French Riled by US Claims Of Industrial Espionage
Officials claim CIA has ulterior motive for warning US companies
PARIS — UNITED STATES allegations that French intelligence services are involved in large scale spying operations against US companies are viewed here as an attempt by the Central Intelligence Agency to find new enemies.
The CIA's effort would presumably safeguard its budget from Congressional cuts despite the end of the cold war, the French officials charge.
While French officials admit privately that spying between industrialized countries is a fact of life, they say the Americans are focusing on Paris rather than on Bonn or Tokyo because the French make an easy target.
Some commentators have even argued that the US government is giving the French intelligence community more credit than it deserves.
"We have reached new heights of ridicule," remarked Gen. Bernard Nicolas, the spokesman for a group representing French aeronautic and space industries.
"They are using the pretext of espionage to make a jab at the Bourget Air Show," the general said.
The show, which opens June 11 outside of Paris at Le Bourget Airport where Charles Lindbergh landed, is the world's largest aviation exhibit. Major aircraft and defense companies display their latest wares.
The decision by Hughes Aircraft not to take part in this year's show after the CIA warned it and 48 other US companies they were targets of espionage operations by the French led to allegations in Paris that Washington was out to sabotage Le Bourget, a charge strongly denied by the American embassy here.
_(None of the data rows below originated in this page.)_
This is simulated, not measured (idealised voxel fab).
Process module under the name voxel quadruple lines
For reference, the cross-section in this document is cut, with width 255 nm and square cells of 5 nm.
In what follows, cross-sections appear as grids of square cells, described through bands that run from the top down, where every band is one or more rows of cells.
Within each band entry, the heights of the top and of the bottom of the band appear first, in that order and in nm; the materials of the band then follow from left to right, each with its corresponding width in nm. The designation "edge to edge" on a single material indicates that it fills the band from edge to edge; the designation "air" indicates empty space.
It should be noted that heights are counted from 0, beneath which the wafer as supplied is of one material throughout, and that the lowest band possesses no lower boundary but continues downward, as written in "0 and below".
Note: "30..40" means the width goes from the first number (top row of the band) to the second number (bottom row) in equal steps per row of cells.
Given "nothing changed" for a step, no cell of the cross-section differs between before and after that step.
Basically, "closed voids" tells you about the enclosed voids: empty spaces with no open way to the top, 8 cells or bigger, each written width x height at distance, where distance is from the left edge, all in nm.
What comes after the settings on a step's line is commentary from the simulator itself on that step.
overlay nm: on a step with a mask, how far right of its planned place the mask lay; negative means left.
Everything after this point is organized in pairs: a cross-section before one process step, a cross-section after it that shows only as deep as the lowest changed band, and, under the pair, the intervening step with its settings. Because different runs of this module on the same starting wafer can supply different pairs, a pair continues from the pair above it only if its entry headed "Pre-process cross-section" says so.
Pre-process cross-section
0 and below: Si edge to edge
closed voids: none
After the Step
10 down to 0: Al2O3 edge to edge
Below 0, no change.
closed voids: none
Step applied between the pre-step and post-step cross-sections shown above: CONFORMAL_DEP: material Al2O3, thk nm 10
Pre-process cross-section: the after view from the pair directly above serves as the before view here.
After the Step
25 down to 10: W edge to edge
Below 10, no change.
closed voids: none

"The United States fully supports participation of US firms in the Paris Air Show," an embassy statement said. "More than 100 US firms, along with NASA and the Federal Aviation Administration, will participate in the USA National Pavilion. In addition, at least 100 other US firms will display their technology at other pavilions at the show."
The latest controversy over French spying in the US was set off by the publication in the American press last month of a purportedly secret French document that revealed details of a French spy network in America.
"It is an attack in due form from Washington," a French intelligence official said in reference to the document. "A low blow designed to resolve the problems at the top levels of the intelligence agency [CIA] and also a way of bringing up again an old disagreement."
The official was referring to the discovery three years ago that French agents had infiltrated IBM plants in the US. The matter was settled with a "gentlemen's agreement" that included a French pledge not to repeat the actions.
In the spring of 1991, however, US agents, tipped by an American firm, followed a group of six Frenchmen across the US. They were posing as engineers searching for better ways to protect nuclear energy installations. In fact, they were seeking information about the "invisible" Stealth plane, according to US officials.
"Their real mission and their contacts with French authorities were easily discovered," says Richard Heffernan, the head of a security company in Connecticut.
The French government denies any involvement in the matter, just as it denies that it had any connection with Marc Goldberg, a French citizen arrested in San Francisco in July 1990 and found guilty of stealing secret documents from a high-technology firm in Palo Alto, Calif.
US officials also suspect the French consul in Houston with attempting to uncover industrial secrets. The consul was photographed in May 1991 by US agents while he was searching through the garbage outside the homes of executives for high-technology companies. He claimed he was only trying to find material to fill a hole in his garden.
Recently crews for Air France, the national airline, have been accused of taking part in espionage missions.
"There have been cases implicating the French until as recently as last fall," Mr. Heffernan said.
But French officials say that the recent American attacks against their country are in fact just ploys by the US intelligence community which is searching for new enemies now that the Berlin Wall is down and the former Soviet Union has collapsed.
The French officials point out that the alleged French document detailing Paris's spy network in the US was leaked to the American media days before the US Army was to make a decision on a new training helicopter. The Army was to choose between a model built by a French-German consortium and Bell Helicopter, the US firm.
"In order to justify their intransigence in the economic war, the Americans are in the process of making themselves out to be the victims," says a French intelligence official.
"They are going to say that it is in self-defense that the CIA, with its tremendous resources, is getting involved in industrial espionage," the official says.